Ukraine hands foreigners top government posts

Ukraine hands foreigners top government posts

Ukraine handed foreigners -- including a US citizen -- top posts in a new reformist government on Tuesday aimed at rooting out endemic corruption amid a new push for a general ceasefire in the separatist east.

Pro-Russian militants take position on the roof of the international airport of the eastern Ukrainian city of Donetsk on May 26, 2014

President Petro Poroshenko told a marathon parliament hearing that Ukraine had to learn from "foreign experience" as it tries to climb out of bankruptcy that many blame on decades of political gridlock and graft.

He then signed decrees awarding Ukrainian citizenship to US national Natalie Jaresko -- the head of a private equity fund whom parliament confirmed as finance minister -- and Lithuanian investment banker and new economy chief Aivaras Abromavicius.

Lawmakers also confirmed the New York-based Georgian former health minister Alexander Kvitashvili will now serve the same role in Ukraine.

Foreign Minister Pavlo Klimkin and Defence Minister Stepan Poltorak kept their posts on a day that saw a local truce agreed at Donetsk airport -- the focal point of a war that has claimed more than 4,300 lives -- and a broader ceasefire "agreed in principle" for the other rebel province of Lugansk.
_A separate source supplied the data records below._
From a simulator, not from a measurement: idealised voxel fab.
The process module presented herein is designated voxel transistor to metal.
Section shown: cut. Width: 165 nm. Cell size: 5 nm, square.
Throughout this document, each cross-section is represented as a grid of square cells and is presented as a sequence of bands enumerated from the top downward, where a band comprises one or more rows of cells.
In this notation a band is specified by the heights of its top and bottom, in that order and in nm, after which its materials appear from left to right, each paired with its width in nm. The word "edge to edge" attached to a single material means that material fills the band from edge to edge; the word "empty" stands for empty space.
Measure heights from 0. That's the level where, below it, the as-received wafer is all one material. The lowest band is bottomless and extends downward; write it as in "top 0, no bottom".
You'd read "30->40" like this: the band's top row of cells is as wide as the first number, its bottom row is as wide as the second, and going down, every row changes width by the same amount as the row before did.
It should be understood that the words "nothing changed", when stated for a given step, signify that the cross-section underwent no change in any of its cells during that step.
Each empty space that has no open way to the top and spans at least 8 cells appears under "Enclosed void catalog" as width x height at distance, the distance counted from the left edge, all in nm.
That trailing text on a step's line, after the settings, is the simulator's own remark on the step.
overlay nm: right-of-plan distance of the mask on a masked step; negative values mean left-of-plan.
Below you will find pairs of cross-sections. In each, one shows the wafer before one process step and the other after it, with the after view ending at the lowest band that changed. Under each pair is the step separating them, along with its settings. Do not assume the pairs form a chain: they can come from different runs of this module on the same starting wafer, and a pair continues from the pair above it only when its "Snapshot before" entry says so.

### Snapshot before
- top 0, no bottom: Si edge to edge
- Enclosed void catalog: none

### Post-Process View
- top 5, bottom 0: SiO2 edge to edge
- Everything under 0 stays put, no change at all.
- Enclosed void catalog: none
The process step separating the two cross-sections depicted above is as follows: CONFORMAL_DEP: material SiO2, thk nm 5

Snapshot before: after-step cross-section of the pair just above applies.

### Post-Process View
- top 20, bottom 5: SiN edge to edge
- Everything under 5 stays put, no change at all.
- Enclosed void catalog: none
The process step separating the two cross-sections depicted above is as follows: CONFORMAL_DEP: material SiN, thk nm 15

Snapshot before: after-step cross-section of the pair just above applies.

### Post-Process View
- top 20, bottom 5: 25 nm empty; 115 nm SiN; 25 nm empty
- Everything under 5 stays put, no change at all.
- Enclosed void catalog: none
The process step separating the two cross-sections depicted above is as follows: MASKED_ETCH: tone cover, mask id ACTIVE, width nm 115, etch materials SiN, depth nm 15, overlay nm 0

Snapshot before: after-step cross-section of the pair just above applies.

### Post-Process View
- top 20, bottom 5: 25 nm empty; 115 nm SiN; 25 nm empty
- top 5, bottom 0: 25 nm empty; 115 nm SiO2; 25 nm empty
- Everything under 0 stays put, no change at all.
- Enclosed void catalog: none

After past accusations of US meddling in Ukrainian politics, State Department deputy spokeswoman Marie Harf denied that Washington had any hand in the choice of an American as finance minister.

"This is a choice for the Ukrainian people and their elected representatives. This is their decision," Harf told reporters. "I don't think we had anything to do it with at all."

Meanwhile NATO further infuriated Moscow by boosting its support for Ukraine's defences.

"We strongly condemn Russia's continued and deliberate destabilisation of eastern Ukraine in breach of international law," NATO foreign ministers said after their meeting in Brussels.

NATO chief Jens Stoltenberg said the Western military alliance had agreed to activate trust funds that will help pay to upgrade Ukrainian logistics and command and control.

Other assistance is meant to help Kiev fight cyber warfare and support wounded Ukrainian soldiers.

Russia had earlier said NATO was "trying to destabilise the world's most stable region" by sending extra defences into countries such as the three tiny Baltic states.

- 'Foreigners not corrupt' -

Analysts linked Ukraine's decision to put foreigners in charge of some of the country's most sensitive ministries to counter growing public mistrust in the current crop of politicians -- a group infamous for getting into fights in parliament and speeding around town in luxury cars.

The passions of the pro-European revolt that threw out a Russian-backed president in February were sparked in part by the levels of corruption in the offices of local and federal bureaucrats in all corners of Ukraine.

"We are placing our bets on these people with the hope that foreigners will not get mixed up in corruption," said political analyst Taras Berezovets.

Ukraine is following in the footsteps former Soviet nations such as Georgia -- another pro-Western state that once had a French national as foreign minister.

The American Jaresko is an ethnic Ukrainian who co-founded Horizon Capital -- an investment fund focused on eastern European nations such as Russia and Ukraine.

"I grew up in a Ukrainian family in the United States, but have been working and living in Ukraine for more than 20 years," Jaresko told Poroshenko after accepting Ukrainian citizenship.

She went to Harvard University's Kennedy School of Government and took an active part in last winter's pro-European protests in Kiev.

- Donetsk airport truce -

The government took shape as top Russian and Ukrainian generals continued negotiations over the terms of a general truce that could replace a September 5 peace accord that has been breached on hundreds of occasions.

Deadly fighting in recent weeks intensified both around Donetsk and along Ukraine's porous southeastern border -- a frontier now under the control of the rebels and what NATO believes are hundreds of Kremlin troops.

A truce signed by the insurgents and the government over the weekend is due to go into effect on Friday across Lugansk -- one of east Ukraine's two self-proclaimed "people's republics" that pledge allegiance to Moscow.

Russian and Ukrainian generals also agreed a truce with the rebels for the territory surrounding the disputed and completely devastated international airport on the northern outskirts of Donetsk.